He and his wife relocated from Gushi county in Henan province in central China to a gritty downmarket Beijing suburb full of other renters from out of town. While working at a factory, his first Beijing job, Zhang realized that his fellow migrants had no place to send their children because Beijing schools didn't take out-of-town kids.
So Zhang set up his first migrant school, which started small but grew to 1,000 students whose families paid 700 yuan (US$88) per year in tuition. Other migrants would seek him out for jobs as teachers.
Because of Beijing's rush to demolish older buildings for highrise housing, Zhang, 40, moved the school four times and gave up entirely in 2005. But he had saved enough money to build what he expects will be a million-yuan English-language school on two hectares in the urban center of Gushi county.

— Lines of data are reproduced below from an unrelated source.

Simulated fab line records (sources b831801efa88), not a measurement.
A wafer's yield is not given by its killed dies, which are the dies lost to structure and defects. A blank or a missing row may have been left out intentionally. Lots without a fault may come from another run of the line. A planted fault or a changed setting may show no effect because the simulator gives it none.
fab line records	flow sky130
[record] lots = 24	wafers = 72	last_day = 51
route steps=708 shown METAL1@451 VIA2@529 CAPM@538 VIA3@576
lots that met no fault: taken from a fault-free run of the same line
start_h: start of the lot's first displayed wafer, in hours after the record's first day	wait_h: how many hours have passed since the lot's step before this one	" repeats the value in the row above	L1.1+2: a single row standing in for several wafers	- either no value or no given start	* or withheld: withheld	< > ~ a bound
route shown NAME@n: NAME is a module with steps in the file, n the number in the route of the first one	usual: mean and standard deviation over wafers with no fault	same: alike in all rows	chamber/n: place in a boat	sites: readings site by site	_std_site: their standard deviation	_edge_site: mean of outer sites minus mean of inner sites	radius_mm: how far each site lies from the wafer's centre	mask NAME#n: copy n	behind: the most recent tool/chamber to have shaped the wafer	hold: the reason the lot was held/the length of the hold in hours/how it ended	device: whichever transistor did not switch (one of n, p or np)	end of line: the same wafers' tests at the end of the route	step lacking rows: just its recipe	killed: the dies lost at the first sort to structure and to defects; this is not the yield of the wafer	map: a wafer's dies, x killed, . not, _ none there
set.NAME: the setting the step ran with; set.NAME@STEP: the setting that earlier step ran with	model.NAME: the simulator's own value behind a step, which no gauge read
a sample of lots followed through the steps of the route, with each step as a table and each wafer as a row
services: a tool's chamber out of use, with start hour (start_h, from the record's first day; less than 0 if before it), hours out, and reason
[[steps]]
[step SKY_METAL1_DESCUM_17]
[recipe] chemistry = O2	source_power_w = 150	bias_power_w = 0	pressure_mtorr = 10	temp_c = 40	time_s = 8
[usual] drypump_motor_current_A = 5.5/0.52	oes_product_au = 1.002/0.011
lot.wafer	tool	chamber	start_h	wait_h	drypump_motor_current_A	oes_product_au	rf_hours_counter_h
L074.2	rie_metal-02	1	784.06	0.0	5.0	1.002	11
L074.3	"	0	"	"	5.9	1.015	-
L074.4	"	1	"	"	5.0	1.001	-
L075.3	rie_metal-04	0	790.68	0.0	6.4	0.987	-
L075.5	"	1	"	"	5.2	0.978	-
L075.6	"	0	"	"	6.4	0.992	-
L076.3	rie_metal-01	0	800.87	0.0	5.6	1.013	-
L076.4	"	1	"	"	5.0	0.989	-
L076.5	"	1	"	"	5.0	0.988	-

"I'm always thinking and thinking," he said. "Rural people dare to think and dare to act."
Urban Chinese normally live better than their 800 million to 900 million rural compatriots because of first-rate infrastructure, better job opportunities and special legal privileges. But although China's wealth is concentrated in cities, those who claim it are not all city people. A mix of capitalism, government policy, wits and luck are letting more and more people from rural areas like Gushi county follow Zhang Jin to prosperity.
But while city dwellers drive sedans and live in three-bedroom apartments bought with monthly incomes on average four times those of rural residents, the biggest gap in the world, some people in the countryside still make barely enough money to eat.
Back on a one-lane muddy road in Gushi county, Li Xuegang and his family of four make an annual profit of 300 yuan from their 4 mu (about a quarter-hectare) of rice and wheat in this highly arable county of squat hills, plentiful rainfall and a million people. The state waives the school tuition for Li's two children, but the family, like most rural Chinese, lacks public health insurance.
"We can live, but we don't make anything," Li said. Li could migrate to a city for higher-paid work, as about 40% of his neighbors have, leaving mostly children and elderly people behind, but he has chosen to stay because no one has suggested leaving.
Li expects people such as Zhang to employ people like himself locally when they open companies with their urban savings. "They'll come back and we'll work for them," he said.
The contrast between the Zhangs and the Lis of China has prompted the villages of Gushi county to raise their concerns with the United Nations office in Beijing and the World Bank in Washington. The rural wealth gap could cause a "political issue" that prevents China from achieving its goal of surpassing Japan's economy by 2020 and the US economy by 2050, said Bert Hofman, head of the World Bank office in Beijing.
"It's your neighbor who gets rich," Hofman said. "Somebody has a much better car or a much better apartment than others."
Increasingly obvious wealth gaps sparked the communist revolution in 1949, after which Mao Zedong implemented the land reforms that are in effect today. But as the amount of land per person shrinks, former farmers are coming back to the village loaded with cash, often displaying their new wealth by building nicer homes or opening businesses.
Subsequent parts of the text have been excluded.